PLUS i often go through my images finding more and more flaws. i dont like them any less for it. they still stay, as long as i like them, flaws or not. but i learn a great deal from my flawed images. i dont know how much i would learn from a perfect image.
anyhow, flaws can somtimes be what makes an image...
if all images were perfect, it'd be a boring world indeed
ETA: i just reread what i wrote there and realize that probably made sense to noone but me. sorry, i am seriously lacking sleep here. i'd rewrite my response, but i'm too tired... it made sense in my head, let's leave it at that... lol
What I have said could be taken too literally, but then again everything I do in relation to to photographing is pretty deliberate... Anyway... certainly we should keep those photographs which are milestones in your journey, but learn from those mistakes and continue to grow. No one is saying the photograph has to be abosultely perfect, but it should be free from things that detract from the viewing experience, and they should be minor. My standards are if I can see it and I know its there, someone else will find it and feel it detracts from the viewing experience, therefor it never gets shown in public.
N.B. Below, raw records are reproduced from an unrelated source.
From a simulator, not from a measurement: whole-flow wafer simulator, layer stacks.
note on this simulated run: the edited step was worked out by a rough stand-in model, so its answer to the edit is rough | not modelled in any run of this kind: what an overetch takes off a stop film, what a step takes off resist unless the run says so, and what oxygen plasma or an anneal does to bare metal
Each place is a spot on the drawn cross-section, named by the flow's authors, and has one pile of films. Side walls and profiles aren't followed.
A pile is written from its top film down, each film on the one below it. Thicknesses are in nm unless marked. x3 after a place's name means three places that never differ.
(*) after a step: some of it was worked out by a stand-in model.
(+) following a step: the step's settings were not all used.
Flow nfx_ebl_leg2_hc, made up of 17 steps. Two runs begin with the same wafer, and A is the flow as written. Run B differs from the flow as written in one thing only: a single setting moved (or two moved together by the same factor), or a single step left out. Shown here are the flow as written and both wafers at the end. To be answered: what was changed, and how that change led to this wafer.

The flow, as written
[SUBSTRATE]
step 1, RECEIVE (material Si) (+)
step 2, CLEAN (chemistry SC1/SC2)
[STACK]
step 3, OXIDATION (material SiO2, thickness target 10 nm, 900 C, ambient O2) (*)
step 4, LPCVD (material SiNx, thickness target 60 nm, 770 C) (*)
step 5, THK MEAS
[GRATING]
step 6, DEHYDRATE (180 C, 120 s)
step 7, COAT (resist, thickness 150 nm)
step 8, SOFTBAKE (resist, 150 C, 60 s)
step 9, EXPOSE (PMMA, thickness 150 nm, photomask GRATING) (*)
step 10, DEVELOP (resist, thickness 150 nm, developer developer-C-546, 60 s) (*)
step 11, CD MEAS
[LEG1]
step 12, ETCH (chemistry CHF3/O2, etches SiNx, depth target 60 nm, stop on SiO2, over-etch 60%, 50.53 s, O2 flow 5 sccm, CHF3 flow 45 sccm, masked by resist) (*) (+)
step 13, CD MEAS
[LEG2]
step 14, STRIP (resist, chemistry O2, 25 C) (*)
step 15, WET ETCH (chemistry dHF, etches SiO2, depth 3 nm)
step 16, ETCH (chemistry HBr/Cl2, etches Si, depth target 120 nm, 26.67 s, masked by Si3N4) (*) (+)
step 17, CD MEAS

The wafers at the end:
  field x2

One of the very few times I have seen photographs that had obvious, I suppose what would be considered technical camera movement "flaws" and be absolute marvelous photographs is with Brett Weston's, New York portfolio.
First and foremost it is about vision. But, fail to be be technically proficient and you will fail to communicate your vision. You need to understand your medium so that you can be free from the technical. getting a litte off topic now...
Cheers all, I'm going out to enjoy some wonderful Northern Maine weather!
ROFLYou act like a self-deprecating idiot and spill your guts about everything you can possibly find wrong with the photo. Then laugh in their face and leave.